Legacy infrastructure leads to the million-dollar question for Radio Taxis Group: Do call centers, account management systems, code-of-conduct and background checks for taxi drivers, and other traditional customer services matter to passengers? Digital disrupters, obviously, are more streamlined.
"Maybe the Hailo business model works, in which case we'll have to change and get rid of all the infrastructure, but I'd be surprised," Riesel says. "I think it's a mistake to make technology the master."
What's in a Name? Everything
And then there's the grand old brand.
Londoners know Radio Taxis Group well, and so do taxi drivers. Many of these drivers have a longstanding loyalty to Radio Taxis. They've put the company logo on their cab doors. They worry that violations of the code of conduct might result in a censor or even suspension from the circuit. Do they have the same loyalty to Hailo or any of the other dozen mobile taxi apps? Probably not.
Right now, there's slow demand from passengers for taxis in general. Taxi drivers are looking to tap any channel to score fares, digital or otherwise. If the market changes and passengers are everywhere, taxi drivers might be inclined not to use Hailo and give up 10 percent of their fare. This might also be the time to switch to a passenger-convenience fee for using the app.

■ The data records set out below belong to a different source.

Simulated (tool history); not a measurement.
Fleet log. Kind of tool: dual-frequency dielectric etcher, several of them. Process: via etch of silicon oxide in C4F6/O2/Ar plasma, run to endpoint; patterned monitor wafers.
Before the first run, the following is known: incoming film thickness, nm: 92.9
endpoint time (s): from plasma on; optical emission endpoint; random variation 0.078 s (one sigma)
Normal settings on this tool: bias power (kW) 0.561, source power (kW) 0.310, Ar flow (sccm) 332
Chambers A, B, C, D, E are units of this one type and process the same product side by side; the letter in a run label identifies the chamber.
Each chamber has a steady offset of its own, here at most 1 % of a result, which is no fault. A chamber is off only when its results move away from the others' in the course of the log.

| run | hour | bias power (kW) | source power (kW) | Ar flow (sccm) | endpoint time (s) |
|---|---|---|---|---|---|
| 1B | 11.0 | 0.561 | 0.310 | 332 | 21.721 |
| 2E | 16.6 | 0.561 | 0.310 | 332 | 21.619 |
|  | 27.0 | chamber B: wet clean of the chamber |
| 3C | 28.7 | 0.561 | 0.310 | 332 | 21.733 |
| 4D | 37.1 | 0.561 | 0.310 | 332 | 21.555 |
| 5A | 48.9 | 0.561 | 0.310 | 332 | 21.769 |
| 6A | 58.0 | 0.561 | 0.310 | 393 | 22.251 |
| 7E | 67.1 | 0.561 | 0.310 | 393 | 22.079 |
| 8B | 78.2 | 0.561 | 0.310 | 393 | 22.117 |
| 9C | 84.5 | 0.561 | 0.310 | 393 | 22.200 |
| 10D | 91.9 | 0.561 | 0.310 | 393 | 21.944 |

All of this merely ups the ante for a successful debut of the app, now called "Radio Taxis, London's Black Cab." Radio Taxis Group's decision to tie the app name to the brand carries lots of advantages but can also backfire. What if the app proves more difficult to use than Hailo? What if no one uses it?
The fear is that taxi drivers will see a lot more fares coming from the Hailo app than the Radio Taxis app, which sit side-by-side on a taxi driver's smart phone.
"There's brand risk if it doesn't work," Brown says.